Jason Moore has his bi-monthly Photographic Compostion posted today, so be sure to stop over there and see the others (I am sure they were more creative than the one I came up with at the last minute yesterday…)

Rather than record a tip or trick for this Tuesday, I thought I’d share a few ideas and suggestions I’ve picked up from various magazines, forums, and photo communities for managing and handling your gear in the field.  These things have become almost second nature to me now and I can’t tell you how helpful these tips and tricks have become in helping me keep everything organized.  So without further ado, here’s my Tuesday tricks:

  1. Pack a large plastic ziploc or other sealable bag in with your camera gear.  When it’s windy or there’s lots of dust around, you can change your lenses from inside these bags to minimize dust.  Additionally, it serves as an additional layer of protection should mother nature decide to dump a deluge of water on you with little warning.  (I keep several sandwich bags in my pack for protecting things like CF cards, wide angle lenses, TC’s and other items.
  2. If you must change lenses in the field, keep the body of the camera pointed down so as to prevent dust from falling into the opening (dust won’t wall up…).
  3. Keep a notepad and pen in your pack, in case you find a location that you want to remember, meet someone and want an email or phone number, or to get an address to send prints or perhaps a resume to!  On the same note, having some business cards and model releases handy for handing out and in case you have a willing model…
  4. Turn your CF cards around backwards when full, so you always know which ones are used versus unused.
  5. Buy a car converter for AC to DC.  This way you can charge your batteries while en route to a shoot.  They’re only like $20 at Wal-Mart or Radio Shack and can add a certain peace of mind that you are going into your shoot with as much of a charge on your portables as you can get.  (Just make sure you add the battery chargers to your packing list…)
  6. Speaking of packing lists – make one!  This can help ensure you leave with everything you brought to a shoot.  I’ve blogged about this before, but it’s been a while, so bears mentioning again.
  7. Pack a micro fiber cloth for wiping off lenses in a pinch.  (Better a microfiber cloth than your shirt!)  These can be begged off any eyeglasses store (try Wal-Mart, they are pretty liberal with handing these things out..)
  8. Need a better way to store your gear at home?  Try shoe boxes.  You can get them for a buck a piece from a dolalr store – makes a great way to compartmentalize short lenses from long lenses, accessories, flash equipment, battery chargers, CD media, gray cards, lens cloths, etc.  A few labels from a Dymo label maker and everything is neat, and easy to find in your bedroom closet!
  9. Dress in layers – weather can change, especially if you are shooting at sunrise or sunet.  It can change from cool to warm or warm to cool very quickly and having a layer to take off (or put on) can extend your shoot time before you start getting uncomfortably warm (or cold).
  10. Take a bottle of water and a granola bar in your pack!  You’d be surprised how quickly you can dehydrate and how hungry you can get while shooting.  I’ve been on shoots where there is so much creativity and so many shooting opportunities, I can often forget to eat or drink.  When things finally end you can be very hungry and or dehydrated where even a bottle of water or a granola bar (or both) can give you the needed boost until you can get to Starbucks or the house for more healthy refreshments!

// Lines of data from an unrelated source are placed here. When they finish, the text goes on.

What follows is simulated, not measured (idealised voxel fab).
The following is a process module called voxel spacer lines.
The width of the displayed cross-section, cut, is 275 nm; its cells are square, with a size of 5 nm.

So, that’s my ten tips/tricks for the day.  Got any of your own to share?  Sound off in the comments – I’d love to hear what others have to say about shooting preparations.  In the meantime, happy shooting, watch those apertures and we’ll see you back here again tomorrow for the Week 13 episode of “What’s This?”

3 thoughts on “Tuesday Tricks

  1. Nice post – I second that suggestion about the plastic bags – I usually keep a few gallon-sized ziplocs with me. Also, hadn’t thought to try the car converter – great tip! It will help on those days I’m flying out the door to meet a model or shoot a wedding and running around like a spastic freak because I forgot to charge my batteries.